In order to get a tangent plane to a function $x^2+\frac{y^2}{4}-\frac{z^2}{9}=1$
I converted this as a form of $z=+-\sqrt{\cdots}$ and got $z=z_x(x-x_0)+z_y(y-y_0)$.
It was quite cumbersome. so I instead set $x^2+\frac{y^2}{4}-\frac{z^2}{9}-1= F(x,y,z)$ $($and $=0$ I guess$)$ and found $F_x,F_y,F_z$. and got the same result $F_x(x-x_0)+F_y(y-y_0)+F_z(z-z_0)=0.$
I'm a bit confused about this process. what does $F_z$ mean? especially when $F(x,y,z)$ equals $0$?
Given a regular surface
$$ S(x,y,z) = 0 $$
Any displacement over the surface near $x_0,y_0,z_0 \in S$ can be represented as
$$ S(x_0+dx,y_0+dy,z_0+dz) = S(x_0,y_0,z_0) + S_x dx+S_y dy + S_z dz +O(dx^2+dy^2+dz^2)= S_x dx+S_y dy + S_z dz = dS = 0 $$
Now $(dx,dy,dz)$ are at the tangent plane so $\vec n = (S_x,S_y,S_z)$ the normal to the tangent plane at $(x,y,z)$
If $\vec n = 0$ at $(x_0,y_0,z_0)$ then the surface as such, degenerates at this point.

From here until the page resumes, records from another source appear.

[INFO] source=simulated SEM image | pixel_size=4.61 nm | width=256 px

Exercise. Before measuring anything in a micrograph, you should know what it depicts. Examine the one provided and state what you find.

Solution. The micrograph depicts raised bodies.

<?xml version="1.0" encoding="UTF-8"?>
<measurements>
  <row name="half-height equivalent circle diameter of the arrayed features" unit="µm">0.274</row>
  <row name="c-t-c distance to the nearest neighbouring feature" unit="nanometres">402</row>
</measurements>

So an easy way to build a tangent plane $\Pi$ at $(x_0,y_0,z_0)$ pertaining to a given regular surface $S(x,y,z)=0$ is
$$ \Pi\to (x-x_0)S_x^0+(y-y_0)S_y ^0+(z-z_0)S_z^0 = 0 $$
where
$$ (S_x^0,S_y^0,S_z^0) = \nabla S \;\;\mbox{at}\;\;(x_0,y_0,z_0) $$